The rules might be stated that way. It doesn't mean that's the most
appropriate way to understand arrays. There are also declaration rules,
e.g., that the * in a pointer declaration is bound more closely to the
identifier than to the type. But that doesn't stop people, including the
designer of C++, writing char* p instead of char *p, in defiance of the
rules. I'm sure that at least some such people know the rules, but they
still prefer to think of them differently in that special case. Now, where
these people have chosen to make a special case out of a general rule, I've
chosen to make a general case out of arrays wherever the rules allow it,
regardless of the form in which the rules are expressed.
There is a simple trick to learn and understand the rules of arrays in C and
C++. It goes like this: learn and understand the rules of arrays in C and
C++. Of course you can choose a separate route and not learn them, but then
you will not know them.
Well, I don't know. I've been using arrays and pointers for a long time and
the way I think of them hasn't got me into trouble yet. I don't remember
ever being confused as to whether a reference to an array would be treated
as an array or a pointer.
If you list the exceptions and you miss one, the statement "An array
is treated as a pointer except..." becomes a false statement.
It is _always_ a false statement. And array is *never* treated as a
pointer. The *name* of the array *variable* can behave as or decay
into a pointer.
What about here?
void f(char *p)
{
}
void g()
{
char c[10];
char (*pc)[10] = &c;
f(*pc);
}
Isn't *pc an unnamed array?
Yes. But you are still referring to an array in an expression.
That was the whole idea - to demonstrate that the result is the same whether
you refer to an array by name or not.
reference takes the form of *pc or "My char array" it does not matter. It
is not the array which changes its type: only the way you refer to it
changes.
Yes, I know. I said as much in my very first post:
"If you use 'c' where a char * is expected, the compiler will create the
char * by taking the address of the first char in the array. But 'c' itself
is an array, not a pointer, so it is a different type from 'a' and 'b'."
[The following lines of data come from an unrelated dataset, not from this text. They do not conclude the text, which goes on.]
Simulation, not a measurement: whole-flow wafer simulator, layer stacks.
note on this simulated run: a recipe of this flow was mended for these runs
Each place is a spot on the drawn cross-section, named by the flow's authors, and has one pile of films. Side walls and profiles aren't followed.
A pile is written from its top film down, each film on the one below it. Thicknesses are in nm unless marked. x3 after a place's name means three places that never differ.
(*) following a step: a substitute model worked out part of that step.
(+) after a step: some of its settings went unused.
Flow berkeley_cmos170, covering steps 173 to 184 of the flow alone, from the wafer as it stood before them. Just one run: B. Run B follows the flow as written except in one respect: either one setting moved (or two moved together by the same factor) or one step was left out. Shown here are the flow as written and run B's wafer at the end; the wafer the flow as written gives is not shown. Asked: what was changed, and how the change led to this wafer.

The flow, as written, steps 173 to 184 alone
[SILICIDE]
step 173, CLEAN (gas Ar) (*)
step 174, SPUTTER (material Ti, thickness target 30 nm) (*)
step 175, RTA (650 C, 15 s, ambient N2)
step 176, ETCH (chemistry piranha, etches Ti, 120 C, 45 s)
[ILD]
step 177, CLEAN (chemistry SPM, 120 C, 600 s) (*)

I am not exactly sure if it is right to call that an unnamed array. An
unnamed array should be an array temporary, and AFAIK those do not exist,
since you are unable to return arrays from functions. The closest thing I
can imagine is that character literal above.
The argument *pc either is an array name or it isn't. I suggest that it
isn't. Are you saying that the term 'array name', or equivalent, as you've
used it under this topic so far, was intended to embrace expressions that
evaluate to arrays as well as actual names of arrays? Is this how the
standard defines an array's name?
Not really. Not the array. The reference to it.
I am aware that an object cannot spontaneously change its type. See the
first-post quote above for the intended meaning.
Good. Now the next step is to do it also the other way around.
OK. Forget. The *array* is *not* used either. Plain and simple. You use
a struct/class. The array type is used by the copy constructor or the
assignment operator of that class type. Very different situation.
Yes, different situation. Nevertheless, it is one circumstance in which an
array is not treated like a pointer. I'm not sure why this shouldn't counted
among the cases in which an array is not treated like a pointer.
This argument started when I questioned Kevin Goodsell's statement:
"If you use 'c' for any purpose other than as the operand for the address-of
or sizeof operator, the compiler will convert it to char*. It does not have
to occur in a context that calls for a char*."
Whatever Kevin meant by 'c', I've been talking about the array 'c' and its
like, not the name 'c'. I am yet to be convinced that a discussion of the
treatment of an array should be confined to the usage of its name. If there
is any circumstance in which the usage of an array's name causes different
behaviour than an expression that evaluates to an array (e.g., *pc above, if
that is indeed not a name), then of course it should be pointed out, but
where the behaviour is the same in both cases, it seems to me more useful to
describe that behaviour in terms of any expression that evaluates to an
array (according to the appropriate type declaration) rather than array
names. Why be specific if you can be general? And for completeness, there's
no reason to exclude the treatment of arrays in other contexts, such as in
class/struct default assignment.
And I did not answer to the OP talking about names.
I didn't either, but somehow they keep coming up.
There is no such thing in C++. structs are class types.
Have I got this right? You are saying that there is no such thing as structs
in C++, yet structs are class types in C++?
DW
IIRC we have even